The Pacific Ocean is beautiful. However, halfway between California and Hawaii, the ocean is also the site of the Great Pacific Garbage Patch. At over 600,000 miles, it is more than twice the size of France. The detritus already weighs around 87,000 tons and is growing by the day. Bottles, bags, fishing nets, and such items comprise the huge garbage dump. The patch is made up of around 1.8 trillion pieces of trash.

If not removed, this garbage patch will only grow and soon acquire unmanageable proportions. We have been using plastic only since the 1950s. We don’t really know how long this plastic will take to degrade. It could take years or even centuries.

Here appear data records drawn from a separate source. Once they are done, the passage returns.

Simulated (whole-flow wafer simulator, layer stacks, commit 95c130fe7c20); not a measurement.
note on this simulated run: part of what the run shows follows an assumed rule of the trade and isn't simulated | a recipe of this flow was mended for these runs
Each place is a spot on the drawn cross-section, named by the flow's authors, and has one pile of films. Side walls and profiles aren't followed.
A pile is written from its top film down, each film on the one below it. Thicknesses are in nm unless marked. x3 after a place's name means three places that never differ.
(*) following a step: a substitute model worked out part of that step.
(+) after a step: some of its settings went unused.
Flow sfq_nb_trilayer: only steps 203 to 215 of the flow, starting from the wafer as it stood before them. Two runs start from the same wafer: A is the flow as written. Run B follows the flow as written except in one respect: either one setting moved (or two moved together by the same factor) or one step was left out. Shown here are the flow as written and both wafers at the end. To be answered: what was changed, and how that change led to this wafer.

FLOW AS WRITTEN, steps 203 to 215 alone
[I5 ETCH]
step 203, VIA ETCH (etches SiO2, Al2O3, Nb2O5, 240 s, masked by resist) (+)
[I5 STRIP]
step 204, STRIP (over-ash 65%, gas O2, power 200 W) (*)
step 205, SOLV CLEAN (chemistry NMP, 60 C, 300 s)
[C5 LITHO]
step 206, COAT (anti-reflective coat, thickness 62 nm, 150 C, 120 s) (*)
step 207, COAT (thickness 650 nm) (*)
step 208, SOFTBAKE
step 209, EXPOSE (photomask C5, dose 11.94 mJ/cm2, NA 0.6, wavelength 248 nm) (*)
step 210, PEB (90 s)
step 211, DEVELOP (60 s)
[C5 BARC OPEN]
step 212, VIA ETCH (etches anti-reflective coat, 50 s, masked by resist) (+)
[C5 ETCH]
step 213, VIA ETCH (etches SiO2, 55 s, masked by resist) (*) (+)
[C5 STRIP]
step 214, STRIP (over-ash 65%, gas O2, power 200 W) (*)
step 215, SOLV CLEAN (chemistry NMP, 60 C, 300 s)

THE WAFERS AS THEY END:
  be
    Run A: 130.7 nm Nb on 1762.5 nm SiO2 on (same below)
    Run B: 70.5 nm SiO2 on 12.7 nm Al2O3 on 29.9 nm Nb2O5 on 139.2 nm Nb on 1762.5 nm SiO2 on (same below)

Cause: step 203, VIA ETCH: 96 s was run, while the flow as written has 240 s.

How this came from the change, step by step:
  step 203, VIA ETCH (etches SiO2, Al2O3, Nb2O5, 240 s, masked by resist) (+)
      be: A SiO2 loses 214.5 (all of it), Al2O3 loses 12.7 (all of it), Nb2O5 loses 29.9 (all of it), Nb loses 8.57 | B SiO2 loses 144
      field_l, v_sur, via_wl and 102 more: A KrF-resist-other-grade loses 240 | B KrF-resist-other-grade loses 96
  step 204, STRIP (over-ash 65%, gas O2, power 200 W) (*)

This patch has been around since the mid-1980s. This huge swirl of plastic waste is of particular concern to Hawaii. It is humongous, larger than France, Germany, and Spain put together. Floating garbage is extremely harmful to the marine ecosystem off the coast of Hawaii. Turtles, dolphins, sharks, whales, porpoises, snakes, and different species of fish get entangled and killed because of this plastic waste spread over the Pacific. Filter feeders like oysters and mussels consume microscopic particles of plastic, and this affects the overall health of the species. Humans that consume marine animals that have fed on micro-plastic are at risk from different ailments.

Such garbage patches can also be found in the Atlantic and Indian Ocean. Unrestrained use of disposable and single use plastic items is the biggest cause of such huge amounts of plastic waste being generated.

Holland based non-profit organization “Ocean Cleanup” is putting in place a plan to remove the patch. The idea is to use huge floating nets that will track even small pieces of plastic and will keep the debris in one place till ships arrive to carry it away. Depending upon the success of trials, Ocean Cleanup opines that it could eliminate the Great Pacific Garbage Patch in less than a decade.

Eliminating existing garbage heaps from oceans is only half the job. Each day, tons of plastic refuse finds its way into our oceans. We need to find a way to stop this, or at the very least minimize the inflow of garbage in our oceans. Recycling plastic is a great idea. An even better idea is to reuse items that are made from plastic, metal, and such non-biodegradable materials. 

Scientists feel that technology can at best provide a stopgap solution. Ultimately, we can save the environment, our oceans, and indeed the Earth only by bringing about behavioral change.